Angus Hohenboken and Linda Daniele
From: The Australian
October 17, 2008 12:00AM
BANKS are cutting interest rates on government-guaranteed savings accounts amid a rush by investors seeking to secure their money away from unpredictable stock markets.
Australia’s total balance of personal term deposits offered by the banks has increased by 40 per cent this year.
But according to Infochoice, rates for term deposits, which lock in funds for 30 days to five years, have fallen as much as 3.75 per cent in the past fortnight.
While interest rates for term deposits peaked mid-year at more than 8.7 per cent, offering some of the highest returns in the past decade, most dived after the RBA started cutting back the cash rate.
RateCity executive chairman Andrew Willink said banks were reassessing the margin needed to keep attracting funds.
“The hungry need for deposits (by banks) has dissipated because governments around the world are flushing the markets with cash,” he said.
Infochoice chief executive Shaun Cornelius said term deposit rates had dropped an average of 1per cent over the past fortnight, effectively passing on the full cut by the RBA.
“This was more of a cut than we saw with the last RBA change, where in some cases the term deposit rates went up when the RBA rate went down,” he said.
“This is because the banks have a stronger outlook that the RBA will continue to significantly drop rates into the future.”
ANZ senior consultant Lee Harris said: “Setting rates is a game. The pricing team might decide they need more funds under management in the short term — that’s why the rates can be higher in the short term in some cases.
“At the moment, more people are investing in term deposits … people are telling me they’ve lost too much on the stock market.”
Commonwealth Bank spokeswoman Nichole Ismay said rates on term deposits and other savings accounts were constantly under review.

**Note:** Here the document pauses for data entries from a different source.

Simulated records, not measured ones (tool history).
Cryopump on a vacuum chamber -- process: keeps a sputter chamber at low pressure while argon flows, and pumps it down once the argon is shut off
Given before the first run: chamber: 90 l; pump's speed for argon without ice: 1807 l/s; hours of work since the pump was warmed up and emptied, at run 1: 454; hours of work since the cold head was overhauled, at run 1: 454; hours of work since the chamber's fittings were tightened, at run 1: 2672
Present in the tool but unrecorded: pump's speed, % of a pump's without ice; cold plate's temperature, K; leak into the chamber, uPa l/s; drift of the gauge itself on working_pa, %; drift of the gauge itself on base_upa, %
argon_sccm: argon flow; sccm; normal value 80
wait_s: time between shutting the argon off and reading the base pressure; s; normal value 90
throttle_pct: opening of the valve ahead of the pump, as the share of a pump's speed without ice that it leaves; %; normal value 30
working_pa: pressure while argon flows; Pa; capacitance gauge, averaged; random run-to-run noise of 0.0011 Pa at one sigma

“The cash rate and the bank bill swap rate has changed significantly in the past three months. As a result, so have the changes to the products in question.”
Cannex financial analyst Peter Arnold said the banks were still offering attractive rates of about 8 per cent, and advised investors to shop around.
“Suncorp were yesterday offering 8.2 per cent on three years. I haven’t seen a good three-year special like that recently,” he said.
Cannex noted a 40 per cent increase in term deposit balances in the year to August.
NAB yesterday offered a 5.6 per cent rate on $10,000 term deposits invested for 12 months, behind ANZ and the Commonwealth Bank’s offers of 5.8 per cent, Westpac’s 6.5 per cent and an ING rate of 6.25 per cent.
Savings accounts, with funds available on call, dropped by an average of 1 per cent in the past week.
Commonwealth, St George, Bank SA and NAB are offering savings account rates of 5.75 per cent, while HSBC and Rabo are offering 6.5 per cent.